Reflections From an Almost Expat

Christmas in Nelson, New Zealand – a Townshend craft brew in one hand and a mini Christmas tree in the other.


It’s raining again in Auckland. A quilt of grey cloud has spread itself over the entire city, and from the living room window I can see the wax eyes flit about in the backyard, shaking rain drops off their tail feathers. A pair of iridescent blue Tuis perch on the banana tree, singing to one another. I make myself another cuppa tea and add a handsome teaspoon of raw honey that I purchased from the French Cafe’s beekeepers. It’s beautiful, cloudy honey, with a richness unlike anything I’ve ever tasted. In a moment of excess I told Colin that we needed three kilos and he didn’t put up any argument. My flatmate, watching me take a dollop of honey from our giant bucket, suggested I transfer some of the golden goodness to a smaller container. Because spooning it out of that bucket made me feel a little naughty, like a child with her hand in the cookie jar, I took that advice.

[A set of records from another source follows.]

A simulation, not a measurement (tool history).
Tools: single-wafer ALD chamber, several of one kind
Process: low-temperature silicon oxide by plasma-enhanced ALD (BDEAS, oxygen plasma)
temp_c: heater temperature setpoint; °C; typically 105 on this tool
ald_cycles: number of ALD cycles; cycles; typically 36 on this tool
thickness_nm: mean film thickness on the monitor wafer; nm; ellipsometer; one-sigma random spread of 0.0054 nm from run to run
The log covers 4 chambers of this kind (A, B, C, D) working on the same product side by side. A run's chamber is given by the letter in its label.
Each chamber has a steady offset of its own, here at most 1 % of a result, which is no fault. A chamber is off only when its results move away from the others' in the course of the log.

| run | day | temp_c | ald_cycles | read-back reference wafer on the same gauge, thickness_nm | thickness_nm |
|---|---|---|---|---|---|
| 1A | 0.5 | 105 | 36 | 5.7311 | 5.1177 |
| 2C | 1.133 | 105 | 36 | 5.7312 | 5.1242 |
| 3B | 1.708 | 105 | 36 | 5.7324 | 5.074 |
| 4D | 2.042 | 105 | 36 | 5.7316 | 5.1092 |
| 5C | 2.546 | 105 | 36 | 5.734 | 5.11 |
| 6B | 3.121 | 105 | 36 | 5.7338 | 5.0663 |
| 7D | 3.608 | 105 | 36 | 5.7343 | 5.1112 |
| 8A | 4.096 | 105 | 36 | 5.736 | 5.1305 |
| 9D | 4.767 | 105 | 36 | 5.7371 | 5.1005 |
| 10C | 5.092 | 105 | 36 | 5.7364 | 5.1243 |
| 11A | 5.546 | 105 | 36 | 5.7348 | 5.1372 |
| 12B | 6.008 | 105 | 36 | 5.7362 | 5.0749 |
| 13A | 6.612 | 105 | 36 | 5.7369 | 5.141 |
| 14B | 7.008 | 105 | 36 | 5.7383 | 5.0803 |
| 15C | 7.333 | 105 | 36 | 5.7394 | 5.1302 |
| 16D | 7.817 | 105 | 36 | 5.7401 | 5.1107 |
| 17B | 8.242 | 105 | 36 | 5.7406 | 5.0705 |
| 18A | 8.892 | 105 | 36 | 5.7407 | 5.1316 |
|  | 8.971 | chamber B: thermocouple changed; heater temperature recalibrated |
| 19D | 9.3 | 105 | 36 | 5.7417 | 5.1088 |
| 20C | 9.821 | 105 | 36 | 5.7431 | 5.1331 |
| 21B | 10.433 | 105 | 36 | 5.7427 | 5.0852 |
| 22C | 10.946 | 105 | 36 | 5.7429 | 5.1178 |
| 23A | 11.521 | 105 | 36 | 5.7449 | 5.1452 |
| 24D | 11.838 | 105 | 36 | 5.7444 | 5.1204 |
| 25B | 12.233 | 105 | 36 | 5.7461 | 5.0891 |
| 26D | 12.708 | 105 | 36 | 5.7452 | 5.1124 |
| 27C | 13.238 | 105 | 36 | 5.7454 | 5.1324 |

On our counter we have a bag of feijoas, persimmons and mandarins from a friend’s garden. In our backyard, more mandarins are ripening and a large bunch of bananas has been cut down from our tree, they are swiftly turning yellow on our porch. Feijoas are a revelation. A small green oval of a fruit, they taste like a cross between a lemon and a pear, with a certain sweet tartness. Kiwis make all manner of things from these unique little fruits: sorbet and ice cream, cake, smoothies and alcoholic beverages like ciders. And then there’s figs – I don’t think I’ve ever appreciated the beauty of that bright green skin and deep red fruit – speckled with small seeds like tiny stars – or tasted anything like a fresh fig’s buttery smoothness. Though I miss cherries and apples from Door County trees, Central Otago produces beautiful deep red “stone fruits” in summer and apples easily ripen on trees in Hawkes Bay.

It’s cold inside again and soon enough we will have to buy more gas for the propane heater we huddle around like homeless people on truly chilly days. I wear socks with my slippers; the kitchen tile in the morning is absolutely frigid and will wake you up faster than few other things in this world. We have lived at 66 Williamson for over a year now, and as humans tend to do, we have started to collect things: a blender, a desk, a hand-carved John Dory fish that hangs on our bedroom wall. We sometimes reminisce about our down mattress pad and comforter at home.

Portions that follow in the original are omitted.